What if the Police didn't read me my Rights?
Before we get to that, you undoubtedly want to know if you are stuck with a drunk driving charge, or if there is way out of it. The only way to find out is to ask, and to investigate. Cases are “knocked out” because faults or flaws or problems with the evidence are discovered after investigation. No one is ever released from their overnight stay in jail and told that the arresting officer screwed up, somewhere, and then advised to hire a good lawyer.
There’s an irony here: Many times, it’s the person who has the least idea that something is wrong with the case against them who actually winds up with a case that can be successfully challenged somehow. In a DUI case, every single facet of every step of the case must be critically examined. Very few grounds to successfully challenge the evidence in a drunk driving case are obvious. These things are only found as the result of careful, expert evaluation.
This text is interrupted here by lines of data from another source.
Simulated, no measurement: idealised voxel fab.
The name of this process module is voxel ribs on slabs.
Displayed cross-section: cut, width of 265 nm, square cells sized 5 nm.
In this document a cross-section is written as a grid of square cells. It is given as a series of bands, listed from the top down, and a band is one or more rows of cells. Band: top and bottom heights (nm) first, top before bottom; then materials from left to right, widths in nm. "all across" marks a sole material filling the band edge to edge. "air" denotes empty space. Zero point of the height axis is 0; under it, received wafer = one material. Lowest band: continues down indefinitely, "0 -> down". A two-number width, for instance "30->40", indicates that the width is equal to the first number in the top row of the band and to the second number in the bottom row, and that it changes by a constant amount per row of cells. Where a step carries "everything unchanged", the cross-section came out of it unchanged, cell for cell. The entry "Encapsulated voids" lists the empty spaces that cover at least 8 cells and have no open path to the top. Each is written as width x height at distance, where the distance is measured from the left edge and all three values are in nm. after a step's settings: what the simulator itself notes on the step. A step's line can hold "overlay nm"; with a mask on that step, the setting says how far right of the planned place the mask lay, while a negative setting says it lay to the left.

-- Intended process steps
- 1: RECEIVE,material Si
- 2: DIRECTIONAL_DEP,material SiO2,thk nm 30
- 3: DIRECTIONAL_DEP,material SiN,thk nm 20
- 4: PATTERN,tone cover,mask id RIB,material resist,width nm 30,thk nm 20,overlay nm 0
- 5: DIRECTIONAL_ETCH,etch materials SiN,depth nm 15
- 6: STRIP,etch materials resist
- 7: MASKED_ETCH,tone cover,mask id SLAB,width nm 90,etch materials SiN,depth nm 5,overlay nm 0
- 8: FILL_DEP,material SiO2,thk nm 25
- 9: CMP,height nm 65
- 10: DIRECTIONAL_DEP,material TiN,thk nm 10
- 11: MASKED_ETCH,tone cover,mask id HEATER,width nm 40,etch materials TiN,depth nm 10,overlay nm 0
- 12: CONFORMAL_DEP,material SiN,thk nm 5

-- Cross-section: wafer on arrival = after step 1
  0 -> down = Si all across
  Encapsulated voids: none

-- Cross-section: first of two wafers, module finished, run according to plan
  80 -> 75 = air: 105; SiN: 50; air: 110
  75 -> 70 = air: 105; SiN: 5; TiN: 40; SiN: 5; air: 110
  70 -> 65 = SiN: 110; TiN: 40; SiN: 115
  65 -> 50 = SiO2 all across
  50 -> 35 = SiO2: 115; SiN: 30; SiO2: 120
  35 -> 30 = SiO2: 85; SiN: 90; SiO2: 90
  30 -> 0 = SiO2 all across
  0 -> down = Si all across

Very often, people arrested for a drunk driving or other traffic stop cases call and hope that the fact that the police didn’t read their Miranda rights can result in their case being dismissed. Miranda rights are the ones you hear all the time on TV and in the movies.
These need to be distinguished from your chemical breath test rights, known as your implied consent rights, which should have been read, either by you or the police officer, prior to your taking (or refusing to take) the breath test at the police station.
Remember the first two sentences of your Miranda rights: You have the right to remain silent. Anything you say can and will be used against you in a court of law.
In most cases, even if the police did not read you your Miranda rights, I’m afraid it doesn’t matter. Rather than give you the long, lawyer explanation, let’s put it this way: If you are pulled over for weaving, then arrested for drunk driving, it is unlikely that the police have any intention of using anything you said against you anyway. Drunk driving cases are won or lost on evidence of driving while under the influence, meaning breath and/or blood evidence, assuming that such evidence is solid, and not on what the driver says. Your breath or blood test results are the most persuasive evidence the police and prosecutor will use against you.
In the same way, suspended license cases are very similar. If you are pulled over driving and your license was suspended (whether you knew it or not), nothing you say (or don’t say, for that matter) is going to change that. Even if you admit that you knew your license was suspended when you were driving, the police will have no need to include that in the case against you.
You can fill a small library with all the legal cases and discussion about those two lines, but the one legal distinction that most people don’t know about is that your rights don’t apply until you are arrested. That means, in very simple terms, that all the questioning leading up to your arrest, in most cases, is informational, and while you aren’t under any legal obligation to say anything, your rights against self-incrimination don’t even start until the police actually “arrest” you.
For that matter, you could fill another small library with the legal cases and discussion about what an “arrest” is, but for our purposes, it generally means those rights don’t start running until after you have blown (or refused to blow) into the portable breathalyzer in the back of the police car and the officer has decided you’re under arrest and going to the police station.
Once at the police station, there is a very certain, specific protocol that the police are required to follow with you. You are required to be observed for at least 15 minutes to make sure you didn’t have or put anything in your mouth, or that you did not regurgitate (throw up). Likewise, the police are required to either see that you read, or read to you, your chemical breath test, or implied consent rights.
Even if this did not happen, it is not absolutely fatal to the prosecutor’s case against you. According to a 2006 ruling of the Michigan Supreme Court, automatic and outright dismissal of drunk driving charges for the police officer’s failure to advise you of your implied consent rights is no longer allowed. Instead (and this can get rather complicated), the significance of that failure is an issue for the jury (or Judge, in a bench trial) to decide should you press the matter to Trial.